[buug] cockroaches and kernel build

Rick Moen rick at linuxmafia.com
Thu Aug 8 16:36:34 PDT 2002


Quoting Mark Hedges (hedges at ucsd.edu):

> Anyone know of any plans for apt-get on OpenBSD?

I see that Nick beat me to it.  And he's the perfect person to address 
other parts of this topic (a point I'll return to later), but I'll 
have a shot at those, instead:


Since the conversation has lamentably turned serious, I should stress
that what makes Debian work isn't really apt-get, but rather the
application of Debian Policy.  Since I've had this conversation before,
please pardon the FAQ reference:
http://linuxmafia.com/~rick/linux-info/debian-policy

Because of that consistent, enforced content policy, it's literally true
(not just an aspiration) that you need only install Debian on a host
once, and never need install new versions:  New "releases" are just new
starting points with improved starting hardware support, and have no
relevance to already-running systems.  Instead of big version jumps (and
downtime) at ~6 month intervals when new distribution "versions" come
out, a Debian system's admin just resynchronises it occasionally to
current versions of his installed packages on the Debian package
mirrors, which receive package revisions (from the 1000+ package
maintainers) on an ongoing basis.

E.g., every week or so (or at times of my choosing), I might do:

# apt-get update        # Fetch new package catalogues from pkg. sources.
# apt-get dist-upgrade  # Upgrade all installed software to newest
                        # versions indicated, if necessary fetching
                        # new packages to meet dependencies.

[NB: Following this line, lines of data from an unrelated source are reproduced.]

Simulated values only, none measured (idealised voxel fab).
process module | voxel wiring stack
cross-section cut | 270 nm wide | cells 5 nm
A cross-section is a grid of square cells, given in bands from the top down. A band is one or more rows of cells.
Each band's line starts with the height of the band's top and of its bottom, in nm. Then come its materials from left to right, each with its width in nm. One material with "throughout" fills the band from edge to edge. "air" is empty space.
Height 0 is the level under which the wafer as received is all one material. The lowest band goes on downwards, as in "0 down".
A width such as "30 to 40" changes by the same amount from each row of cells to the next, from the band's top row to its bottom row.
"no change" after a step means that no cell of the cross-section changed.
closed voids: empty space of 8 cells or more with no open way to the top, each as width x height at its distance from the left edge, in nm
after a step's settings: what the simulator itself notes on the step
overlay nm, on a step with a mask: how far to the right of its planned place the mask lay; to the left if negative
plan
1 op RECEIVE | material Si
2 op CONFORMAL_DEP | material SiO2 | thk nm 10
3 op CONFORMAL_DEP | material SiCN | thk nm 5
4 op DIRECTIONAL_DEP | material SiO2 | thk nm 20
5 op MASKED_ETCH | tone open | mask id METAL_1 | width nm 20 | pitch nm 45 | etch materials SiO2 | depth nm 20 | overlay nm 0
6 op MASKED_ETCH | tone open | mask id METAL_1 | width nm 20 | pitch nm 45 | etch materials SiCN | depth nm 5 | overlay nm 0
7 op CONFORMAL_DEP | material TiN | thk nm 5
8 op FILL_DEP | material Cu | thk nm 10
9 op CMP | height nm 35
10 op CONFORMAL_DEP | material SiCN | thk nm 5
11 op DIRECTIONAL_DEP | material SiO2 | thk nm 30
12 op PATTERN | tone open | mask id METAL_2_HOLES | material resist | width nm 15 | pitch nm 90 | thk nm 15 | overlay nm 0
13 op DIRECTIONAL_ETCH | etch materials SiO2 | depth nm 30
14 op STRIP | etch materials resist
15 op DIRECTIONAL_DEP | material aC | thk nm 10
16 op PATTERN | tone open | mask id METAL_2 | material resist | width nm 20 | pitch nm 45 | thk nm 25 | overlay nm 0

One specifies a set of "package sources" in /etc/apt/sources.list .
Typically, one has elected to "track" (as we say) one of three Debian
development tracks:

o  "stable" = highly conservative versions, somewhat behind the times
o  "unstable" = bleeding edge devel track; access to new packages as uploaded
o  "testing" = "unstable" with automated quarantining for quality control

Admins of desktop systems and most servers would generally be happiest
with "testing".  Most of the time, "stable" of necessity is too
trailing-edge and deprives you of access to goodies, and the "unstable"
track can make your system go drastically wrong because, e.g., the libc
or perl package maintainer made a ghastly error that he hadn't yet fixed
when you did your apt-get run.


_Anyhow_, my point is that just trying to graft apt-get (or imitate its
feature set) on an existing *ix without a radical overhaul of its
contents and development model is cargo-cult programming:  It doesn't
work as intended.  (Read my comments about Conectiva at the indicated 
URL, for more about that.)  Attempting such a graft gives you
Linux-Mandrake's urpmi, Red Hat's up2date/RHN, and so on -- half a loaf,
better than nothing.

Debian's package distribution is primarily binary-oriented.
Auto-building from Debianised source tarballs _is_ there, but not as well
developed.  Joey Hess is working on a full-blown Debian source-oriented
extension of the Debian framework.  (I can't find references on that at
the moment.)

The fact that you noticed the software toolchains on Debian working
properly is no accident:  Toolsets are essential to Debian, and much
effort goes into ensuring that problems get ironed out so that _any_
reasonable Debian system can build its packages without fragile
configuration requirements.

Completely source-oriented Linux distributions include Gentoo, Source
Mage, and Lunar Linux.  Nick Moffitt's newly developed GAR framework,
now being extensively used in the LNX-BBC project, is shaping up into 
the foundation of a full-blown source-oriented Linux distribution, and
should look familiar to those who've studied the BSD ports system -- but
much cleaner.

Please see:  http://www.linuxjournal.com/article.php?sid=5819

-- 
Cheers,                Emacs is a good operating system, but I prefer Linux.